I recently found myself writing a document containing mostly English and a little bit of Hebrew on Linux in OpenOffice.org Writer (using a prerelease of the upcoming Fedora 11).
I was pleased to see that since the last time I looked, right-to-left (RTL) text entry has improved by leaps and bounds in both Linux and OpenOffice.org. I was able to easily find the necessary control panel to allow me to add a Hebrew keyboard layout and configure how to switch to it, and it even generated a printed keyboard diagram showing all the Hebrew keys. Best of all, entry of Hebrew vowels is now supported and works astoundingly well. I was even able to cut and paste voweled text from a Web page into OpenOffice.org, and it “just worked.” It’s really quite impressive.
However, there was one annoying quirk that I just couldn’t figure out. I came up with a workaround, but I’m wondering if there’s a “right” solution that I was unable to find.

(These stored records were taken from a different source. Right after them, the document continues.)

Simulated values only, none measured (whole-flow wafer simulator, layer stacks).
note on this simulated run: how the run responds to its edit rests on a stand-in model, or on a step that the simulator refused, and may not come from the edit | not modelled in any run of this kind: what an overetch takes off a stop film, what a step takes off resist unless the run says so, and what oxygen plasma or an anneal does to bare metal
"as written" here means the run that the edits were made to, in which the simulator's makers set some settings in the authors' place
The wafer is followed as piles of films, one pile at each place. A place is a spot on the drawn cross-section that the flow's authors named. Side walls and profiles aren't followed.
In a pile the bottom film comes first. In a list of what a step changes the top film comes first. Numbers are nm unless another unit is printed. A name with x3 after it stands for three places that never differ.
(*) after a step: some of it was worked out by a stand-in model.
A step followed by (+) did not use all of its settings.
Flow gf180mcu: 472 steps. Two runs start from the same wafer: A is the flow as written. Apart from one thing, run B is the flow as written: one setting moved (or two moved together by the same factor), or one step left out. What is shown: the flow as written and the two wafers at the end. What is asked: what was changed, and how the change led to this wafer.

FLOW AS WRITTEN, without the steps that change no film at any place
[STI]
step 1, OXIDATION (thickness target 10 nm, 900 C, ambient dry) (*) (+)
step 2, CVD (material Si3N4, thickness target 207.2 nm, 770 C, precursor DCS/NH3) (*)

I wanted to typeset a single Hebrew word at the end of an English sentence, then another lone Hebrew word at the beginning of the next English sentence, like this: “… from תנ”ךa. חַנָּה called …” As soon as I started typing the second Hebrew word, Writer decided that both words, with the period and spaces in between them, were part of a continuous span of Hebrew text, and therefore it incorrectly typeset them all RTL, like this: “… from תנ”ך. חַנָּה called …” Doh!
I searched and searched for the correct way to tell Writer, “This is the end of this Hebrew phrase, regardless of what comes after it,” but I couldn’t find anything. The workaround I eventually came up with in Writer (and, for that matter, in HTML — the same workaround is employed above in the first example) is to insert a tiny English letter with a white foreground color (to make it invisible) after the first Hebrew word, to force the editor back into English mode before the period.
I put the invisible letter before the period rather than after it because I was typesetting with full justification and I didn’t want there to be a tiny visible gap if the first Hebrew word ended up being the last word on the line.
Is this a known problem in typesetting circles? Is there a better solution?
I found the codes that Andrew mentioned above documented at http://www.user.uni-hannover.de/nhtcapri/bidirectional-text.html. The ones I wanted were U+202A to start a LTR sequence of characters and U+202C to end it (in HTML, that’s ‪ and ‬).
These characters don’t appear in the “Insert Special Character” dialog in OpenOffice, at least not as far as I could tell. However, you can enter the Unicode codes manually. I believe there’s a way to do this directly under Linux, although I haven’t figured it out for certain, and there are tools to allow you to do this under Windows and then cut and paste the result into OpenOffice or any other application.
The other thing you can do is save your document as HTML, enter the HTML Unicode entities shown above where you want them, and then cut and paste the text from the browser back into OpenOffice. I tested this and it works — OpenOffice obeys the Unicode text direction control characters when they are present.
More than a year and a half ago :-).
I’m curious — when was the last time you looked? I used OO writer to paste vowelled Hebrew and do some additional editing when helping my daughter print her bat mitzva speech, a year and a half ago. The only problems I encountered were ones similar to what you’re experiencing now (and I don’t have a better solution).
The gotcha comes if, like me, the person reading it has an aggregator with a dark background. Although if your ultimate output is print, then no worries.
In Davkawriter you can select a range of text and explicitly assign it a language.
In Unicode I believe there are codes that indicate “text until the next mark is explicitly RTL” (or LTR) to handle this. I don’t know if OpenOffice honors those.
In extremis, I’ve been known to “edit visually” — that is, enter text in the wrong logical order so that it typesets correctly.